Was it the combined Ng sound, or a spiritual intuition? I never know for sure what triggers my Cosmic leaps, but here’s another one: Tibertan Bon teachers were the progenitors of the Yaqui Naguals of Mexico…
Urgyen Nam Chuk was well known as a Bon Ngagpa, a married man of high spiritual caliber. The Ngagpa tradition is found in most of the Tibetan spiritual legacies from the four Buddhist schools of thought and all the Bon traditions. They were instantly identifiable by their hair, which is worn long and uncut, either in a ponytail or in dreadlocks.

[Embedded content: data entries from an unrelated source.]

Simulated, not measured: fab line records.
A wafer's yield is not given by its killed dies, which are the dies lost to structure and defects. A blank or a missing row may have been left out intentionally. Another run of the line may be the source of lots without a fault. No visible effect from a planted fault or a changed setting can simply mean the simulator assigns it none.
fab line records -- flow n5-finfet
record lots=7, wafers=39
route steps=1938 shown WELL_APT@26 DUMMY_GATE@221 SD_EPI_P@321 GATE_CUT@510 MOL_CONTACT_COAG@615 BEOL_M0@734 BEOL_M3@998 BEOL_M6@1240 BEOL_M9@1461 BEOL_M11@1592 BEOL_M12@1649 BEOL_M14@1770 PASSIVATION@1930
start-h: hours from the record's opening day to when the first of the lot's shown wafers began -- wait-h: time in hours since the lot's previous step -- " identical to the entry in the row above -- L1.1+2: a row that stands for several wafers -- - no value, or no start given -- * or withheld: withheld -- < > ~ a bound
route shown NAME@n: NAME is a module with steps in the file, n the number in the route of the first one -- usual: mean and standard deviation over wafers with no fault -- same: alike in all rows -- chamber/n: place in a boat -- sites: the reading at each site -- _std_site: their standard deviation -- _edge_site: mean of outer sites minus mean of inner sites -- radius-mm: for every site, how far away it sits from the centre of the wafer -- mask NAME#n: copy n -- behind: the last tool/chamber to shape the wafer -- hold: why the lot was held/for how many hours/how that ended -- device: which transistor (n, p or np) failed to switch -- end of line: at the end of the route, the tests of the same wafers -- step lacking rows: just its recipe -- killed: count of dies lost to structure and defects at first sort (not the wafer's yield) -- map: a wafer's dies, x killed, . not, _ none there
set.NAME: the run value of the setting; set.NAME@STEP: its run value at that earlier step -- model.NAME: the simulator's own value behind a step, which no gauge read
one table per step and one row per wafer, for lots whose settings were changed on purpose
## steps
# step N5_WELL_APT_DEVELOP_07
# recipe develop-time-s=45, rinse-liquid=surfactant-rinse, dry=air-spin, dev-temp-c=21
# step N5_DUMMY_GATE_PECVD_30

Ngagpas have always been regarded as the spiritual geniuses of Tibet, wild, unpredictable, and incredible. My teacher was like this. Thus, as I grew older I had to be observant and aware in order to avoid practical jokes, booby traps, and the general mayhem that was subtly intertwined with the long hours of discipline, study, and hard work.Christopher Hansard – The Tibetan Art of Living (page xvi-xvii)
The book is divided into two sections. The first section, The Teachings, is a first-person narrative that documents Castaneda’s initial interactions with don Juan. He speaks of his encounters with Mescalito (a teaching spirit inhabiting all peyote plants), divination with lizards and flying using the “yerba del diablo” (lit. “Devil’s Weed”; Jimson weed), and turning into a blackbird using “humito” (lit. “little smoke”; a smoked powder containing Psilocybe mexicana). The second, A Structural Analysis, is an attempt, Castaneda says, at “disclos[ing] the internal cohesion and the cogency of don Juan’s Teachings.”Wikipedia (The Teachings of Don Juan)
Not everything is black and white, is it? I rest my case.